Elections. Vaughan Health Campus of Care v. Essensa
In Vaughan Health Campus of Care v. Essensa (Div Ct, 2021) the Divisional Court denied a judicial review application of the decision of the Ontario Chief Electoral Officer to refer complaints to investigation, based on it not being justiciable under the JRPA::
 This is an application for judicial review of a decision of the Chief Electoral Officer of Ontario to refer certain complaints to the Attorney General as apparent contraventions under the Elections Finances Act.
 We are of the view that the issues raised in this application are indistinguishable at law from the decision of the Court of Appeal for Ontario in PC Ontario Fund v. Greg Essensa, Chief Electoral Officer, 2012 ONCA 453. There, the Court of Appeal wrote, at paragraphs 11 and 12:
11. We agree with the Divisional Court that under the statutory scheme established by the EFA, the CEO’s decision to investigate the PCPO’s allegations, the manner in which he chose to conduct that investigation and his decision not to report the matter to the Attorney General as an apparent contravention, are not susceptible to judicial review. We are unanimously of the view that the decision of the Chief Electoral Officer in this case similarly does not affect the legal rights, interests, property, privileges or liberty of any person or party.

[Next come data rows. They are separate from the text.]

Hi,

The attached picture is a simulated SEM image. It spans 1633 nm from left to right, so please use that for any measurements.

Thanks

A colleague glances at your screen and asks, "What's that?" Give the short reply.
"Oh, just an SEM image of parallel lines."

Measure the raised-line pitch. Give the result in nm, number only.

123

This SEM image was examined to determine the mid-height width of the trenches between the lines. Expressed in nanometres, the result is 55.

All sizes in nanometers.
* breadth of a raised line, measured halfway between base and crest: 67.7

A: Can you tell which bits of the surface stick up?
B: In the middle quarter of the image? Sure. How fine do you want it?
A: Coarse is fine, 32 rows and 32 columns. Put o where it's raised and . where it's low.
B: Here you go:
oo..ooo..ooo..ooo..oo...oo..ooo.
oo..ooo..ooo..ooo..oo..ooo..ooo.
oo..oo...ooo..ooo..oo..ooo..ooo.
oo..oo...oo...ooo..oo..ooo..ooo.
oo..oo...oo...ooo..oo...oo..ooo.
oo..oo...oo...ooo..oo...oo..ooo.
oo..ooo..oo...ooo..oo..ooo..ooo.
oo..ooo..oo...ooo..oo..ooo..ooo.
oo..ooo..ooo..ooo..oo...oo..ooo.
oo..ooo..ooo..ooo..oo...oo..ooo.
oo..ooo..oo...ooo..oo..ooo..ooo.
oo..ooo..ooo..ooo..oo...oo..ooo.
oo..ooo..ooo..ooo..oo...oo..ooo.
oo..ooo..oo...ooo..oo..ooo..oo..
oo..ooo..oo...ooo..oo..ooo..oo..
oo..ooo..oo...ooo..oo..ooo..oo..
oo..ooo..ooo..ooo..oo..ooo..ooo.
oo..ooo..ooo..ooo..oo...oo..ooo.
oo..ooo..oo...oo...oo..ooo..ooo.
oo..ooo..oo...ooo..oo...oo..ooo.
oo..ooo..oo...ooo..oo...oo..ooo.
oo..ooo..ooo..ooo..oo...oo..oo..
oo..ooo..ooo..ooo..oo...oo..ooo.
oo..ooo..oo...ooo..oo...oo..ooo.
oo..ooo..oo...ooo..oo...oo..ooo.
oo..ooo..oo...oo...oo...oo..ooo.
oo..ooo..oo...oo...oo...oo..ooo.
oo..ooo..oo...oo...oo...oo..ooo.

12. When he dealt with the appellants’ allegations involving the WFC, the CEO’s decision not to report the complaint to the Attorney General did not decide or determine any legal rights. The CEO’s treatment of the complaint made by the appellants may well have had significant political consequences. However, it did not amount to a decision affecting the legal rights, interests, property, privileges or liberty of any person or party. It was not, therefore, a decision amenable to review under the traditional prerogative writs and it did not amount to the exercise of a “statutory power of decision” within the meaning of the Judicial Review Procedure Act, R.S.O. 1990, c. J.1, ss. 1 and 2(1). From a legal perspective, the CEO’s decision was analogous to that of a police officer refusing to lay a charge or a crown attorney declining to prosecute a case on the ground that there is no reasonable prospect of a successful prosecution. The appellants’ plea to afford the EFA a “purposive interpretation” that would make the decision susceptible to judicial review amounts to a plea to create a different statutory regime, and that we cannot do.